As we stampede into year two of the Robert Mueller investigation, Republicans have done absolutely nothing to prevent President Donald Trump from firing him.
Late last month, a bipartisan bill passed out of the Senate Judiciary Committee that would allow a special council to appeal to a panel of judges, in the event that they were fired without “good cause.” But Senate Majority Leader Mitch McConnell won’t bring it up for a vote, and even if he did (and it were to miraculously pass the House and Senate), the president wouldn’t sign it—which means it would have to pass with a veto-proof majority—which, of course, isn’t going to happen.
The whole caper reminds me of the almost-impossible setup to the Ocean’s Eleven heist: “Say we get into the cage, and through the security doors there and down the elevator we can't move, and past the guards with the guns, and into the vault we can't open...we're just supposed to walk out of there with $150,000,000 in cash on us, without getting stopped?” Sadly, there are no Danny Ocean’s in the U.S. Senate to pull this one off.
At the risk of getting too deep in the legislative and constitutional weeds about a bill no one thinks has a chance, it’s probably worth considering how our elected representatives can make it less likely that the president will fire Robert Mueller. Maybe just bringing up this bill will serve as a symbolic warning sign to the president?
Even here, this is risky business. Some Republican senators have received personal assurances from the president that he won’t fire Mueller. They are content to take him at his word—and this is arguably a legitimate strategic decision. They're comfortable with launching investigations of the Mueller investigation even when—as revealed by the White House on Tuesday—those investigations don't involve congressional Democrats, as will be the case with a briefing with the Intel leaders on the informant the FBI used to keep tabs on the Trump campaign.

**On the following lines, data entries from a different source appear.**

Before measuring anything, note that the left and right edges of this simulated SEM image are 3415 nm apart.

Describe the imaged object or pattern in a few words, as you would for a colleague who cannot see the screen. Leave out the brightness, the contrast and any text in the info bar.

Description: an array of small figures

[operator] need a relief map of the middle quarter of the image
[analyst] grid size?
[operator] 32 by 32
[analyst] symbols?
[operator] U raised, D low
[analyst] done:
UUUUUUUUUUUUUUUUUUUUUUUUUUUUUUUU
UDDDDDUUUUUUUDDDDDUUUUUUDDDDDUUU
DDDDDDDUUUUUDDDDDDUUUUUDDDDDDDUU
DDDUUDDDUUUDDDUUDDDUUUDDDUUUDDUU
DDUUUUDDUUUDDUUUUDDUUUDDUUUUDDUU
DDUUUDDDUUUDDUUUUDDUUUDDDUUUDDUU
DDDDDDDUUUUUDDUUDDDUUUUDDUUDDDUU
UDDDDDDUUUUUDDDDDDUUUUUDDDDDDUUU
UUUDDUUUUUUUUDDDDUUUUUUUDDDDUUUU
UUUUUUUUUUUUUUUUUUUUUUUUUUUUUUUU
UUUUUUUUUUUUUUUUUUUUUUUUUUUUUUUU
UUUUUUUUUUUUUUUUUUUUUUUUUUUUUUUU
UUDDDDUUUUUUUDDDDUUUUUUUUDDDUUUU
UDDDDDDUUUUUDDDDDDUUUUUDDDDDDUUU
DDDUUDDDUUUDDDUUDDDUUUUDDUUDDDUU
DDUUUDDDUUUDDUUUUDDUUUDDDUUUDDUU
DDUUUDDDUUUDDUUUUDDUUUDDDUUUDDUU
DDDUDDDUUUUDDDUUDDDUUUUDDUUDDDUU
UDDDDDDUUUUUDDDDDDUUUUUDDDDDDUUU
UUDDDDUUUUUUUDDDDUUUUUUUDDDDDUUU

There are other problems. Senator Ben Sasse, one of the more heroic conservatives when it comes to standing up to President Trump, opposes the bill on constitutional grounds. “Firing Robert Mueller while Russia is waging a shadow war against America would be disastrous for the nation, not to mention politically suicidal for the president,” Sasse recently said. “But we can’t solve a crisis of public trust by creating a constitutional crisis with a new fourth branch of government,” Sasse said in a statement provided to The Weekly Standard. “And unfortunately, that’s the road this bill takes.”
As best I can tell, what Sasse means by creating a “fourth branch” of government is that this bipartisan bill doesn’t fit neatly inside any of the three branches of government. It uses Congress and the courts to usurp executive branch responsibilities in a way where responsibility belongs to neither wholly legislative, nor wholly judicial, nor wholly executive actors.
In an attempt to fix this, there were thoughts of adding amendments. Sasse contemplated one that would have responded to a potential Mueller firing by simply declaring that “Congress will use its lawful authorities under the Constitution of the United States — A) to ensure that the investigation is completed; and B) to hold the executive branch accountable.” But for various parliamentary reasons, that amendment hasn’t been introduced, and since the bill is considered to be dead, doing so would be a moot point.
Still, Sasse hasn’t changed his mind about the sentiment—even as it appears likely this bill will simply wither on the vine. “Senator Sasse has explored multiple options to ensure that, if the President tries to deep-six the Special Counsel, the Russia investigation can be sustained and completed under Congress’ constitutional authority,” said James Wegmann, spokesman for Sasse.
“We’ve considered a wide range of options that respect the constitution’s separation of powers–those options include using advice and consent power, funding power, subpoena power, and oversight authority,” he continued.
Hmm. Reading between the lines, “advice and consent” power could include creating a complete and total logjam of nominations required to move nominees. “Funding power” notes the ability of Congress to impose budgetary consequences on a White House. And “subpoena” and “oversight” are reminders that Congress has the ability to bring in any number of administration officials to testify before the intel committee. In other words, the co-equal branches of power actually do have some power—if they would actually employ it.
All of these mechanisms could be used retroactively—and their potential use could serve as a deterrent against firing Mueller. It turns out there is no realistic statutory way to stop Trump from firing Mueller. The leverage was always to (a) let it be known this was a red line, and (b) use the threat of retaliation as a deterrent. (Sound familiar?)
Instead of seeing this as a failure of the Senate to proactively get something done, I would look at the bright side. It is a tenet of conservatism that not every problem has a legislative solution. This problem seems to fit into that category.
The legislative part was always going to be symbolic, anyway. The key here is for Republican senators to band together to send a clearer message to Trump that firing Mueller will have serious consequences. And on this count, they have probably not been clear enough. The GOP message now seems to be: “Oh I don’t think Trump would fire Mueller.” It should be more akin to what Sasse seems to be suggesting: “Trump better not fire Mueller—or else!”